In an interview published in the programme, Rushton talked about the way that Babur and the terrorists' worlds collide and mingle. I would have liked more aural help with this, some device to differentiate them more. Ebrahim gave a strong and mesmerising performance as Babur, apparently engaged with his drink and his opium, but more aware of the terrorists than he let on. I just wish his music had been a little more seductive.
|Annie Gill as Saira|
The four singers playing the terrorists gave terrifically strong, committed performances. Rushton allows each of them a moment or so, so that we get to know them. Gill was fully believable as Saira, the terrorist who first sees Babur and who is, ultimately both seduced and duped by him. Saira is in love with Faiz (Thantrey), and Gill and Thantrey had a ravishing love scene in which the other two singers (Jayasinghe and Muchhala) provided off stage vocalism to add to the aural web surrounding the two on stage.

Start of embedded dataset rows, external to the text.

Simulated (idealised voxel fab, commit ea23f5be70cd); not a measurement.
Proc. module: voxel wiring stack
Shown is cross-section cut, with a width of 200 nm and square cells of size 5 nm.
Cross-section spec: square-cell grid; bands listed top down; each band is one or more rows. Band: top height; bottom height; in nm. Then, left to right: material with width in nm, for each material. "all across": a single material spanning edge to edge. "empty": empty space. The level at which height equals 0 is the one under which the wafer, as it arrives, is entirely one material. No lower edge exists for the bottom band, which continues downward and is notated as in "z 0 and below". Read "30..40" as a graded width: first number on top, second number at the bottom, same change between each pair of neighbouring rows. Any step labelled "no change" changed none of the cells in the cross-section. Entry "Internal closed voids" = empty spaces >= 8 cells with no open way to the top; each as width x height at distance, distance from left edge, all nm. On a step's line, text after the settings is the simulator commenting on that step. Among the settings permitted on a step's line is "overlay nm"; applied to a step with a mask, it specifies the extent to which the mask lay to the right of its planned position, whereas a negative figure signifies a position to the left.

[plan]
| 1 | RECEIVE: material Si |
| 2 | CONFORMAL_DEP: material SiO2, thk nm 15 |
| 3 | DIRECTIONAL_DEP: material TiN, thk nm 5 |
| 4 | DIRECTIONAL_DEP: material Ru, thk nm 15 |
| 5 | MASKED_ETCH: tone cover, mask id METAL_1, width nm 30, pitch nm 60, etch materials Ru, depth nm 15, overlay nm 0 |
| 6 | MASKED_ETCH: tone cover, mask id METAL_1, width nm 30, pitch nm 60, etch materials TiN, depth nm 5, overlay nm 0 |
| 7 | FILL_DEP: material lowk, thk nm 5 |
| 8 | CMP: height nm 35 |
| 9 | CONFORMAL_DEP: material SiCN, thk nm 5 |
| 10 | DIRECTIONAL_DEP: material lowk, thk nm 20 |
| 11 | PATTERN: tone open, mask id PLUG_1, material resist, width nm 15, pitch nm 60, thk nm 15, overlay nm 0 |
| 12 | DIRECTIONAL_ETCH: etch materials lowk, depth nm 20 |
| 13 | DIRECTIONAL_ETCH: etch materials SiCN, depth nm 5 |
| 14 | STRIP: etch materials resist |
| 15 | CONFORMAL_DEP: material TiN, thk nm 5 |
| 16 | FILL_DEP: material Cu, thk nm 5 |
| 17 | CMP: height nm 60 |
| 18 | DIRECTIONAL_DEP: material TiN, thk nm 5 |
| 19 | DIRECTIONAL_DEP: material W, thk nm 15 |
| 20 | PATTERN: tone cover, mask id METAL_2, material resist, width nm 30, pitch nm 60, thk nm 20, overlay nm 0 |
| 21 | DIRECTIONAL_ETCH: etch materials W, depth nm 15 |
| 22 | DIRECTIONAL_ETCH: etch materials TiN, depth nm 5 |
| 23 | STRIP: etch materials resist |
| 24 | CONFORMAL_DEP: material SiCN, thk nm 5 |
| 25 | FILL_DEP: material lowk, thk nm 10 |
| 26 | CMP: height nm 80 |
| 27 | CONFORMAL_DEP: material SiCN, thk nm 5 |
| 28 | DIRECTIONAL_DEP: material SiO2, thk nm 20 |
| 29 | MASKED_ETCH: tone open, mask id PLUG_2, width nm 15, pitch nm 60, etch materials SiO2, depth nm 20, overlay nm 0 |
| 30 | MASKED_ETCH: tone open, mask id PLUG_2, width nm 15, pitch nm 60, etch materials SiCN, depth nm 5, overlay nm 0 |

This was a device that Rushton used two or three times in the opera and in the final scene, the sound world was given a radical shift by the addition of the offstage voices of Thantrey, Jayasinghe and Muchhala.
Muchhala was gripping as Mo, the highly politicised English Asian. His dialogue with Babur was one of the most riveting things in the opera and one wished that Rushton and Thayil could have kept this sense of dramatic dialectical dialogue up. Jayasinghe was heartbreaking in her long scene after Mo's death.
But though the four singers gave believable, committed and heartbreaking performances, their music didn't really go on a journey. Rushton's magic web of sounds didn't go on a dramatic progress and I missed the sense of edgy committment which the drama seemed to need. The music did not seem to reflect the gritty reality of the terrorists lives and progress towards death.
There were significant passages where one needed to hear the words. Despite some excellent work on their diction, it was sometimes just not possible for the cast to get sufficient words over and you had to strain somewhat to follow the dialogue. Perhaps one problem lay with the libretto which, though poetic, seemed rather complete in itself. I kept coming back to the idea that Thayil's libretto might have worked as a stand-alone piece, without being sung - definitely a fault in a libretto.
Only in the curious last scene did music and drama seem to come together. Rushton used the addition of the three off-stage voices to transform the aural style so that we did get the feeling we were in paradise. Gill was similarly transformed as Saira, with her hijab gone and a fright of hair. Uncomfortable with Babur's tricks she finally allows herself to be seduced and we are left with the two drifting off on an opium cloud, Rushton's music working its magic to the end.
I have nothing but praise for conductor, Tim Murray, and the hardworking musicians; Rushton's instrumental writing was almost without pulse, hypnotically beautiful when it worked, but tricky to bring off. The writing was also, at times, very spare and Murray and his team brought an elegant beauty to the score. As I have said, I feel that the music would have benefitted from not being so elegantly beautiful at times, but the musicians realised Rushton's intentions quite brilliantly.
Fulljames's production was admirable for its clarity, and he and his cast brought an intensity to the performers which did a lot to keep the drama going. With such vividly committed performances from all concerned, it was a shame that the drama didn't quite take us on the dramatic journey that was needed.
Audience at the Haymarket, Basingstoke, was small but enthusiastic. Given the subject matter, I thought that it was a shame though that the production had not engendered more interest with local people. The Opera Group's intention with the piece was to spark debate and they are working with the Quilliam Foundation on a complementary series of activities relating to the opera.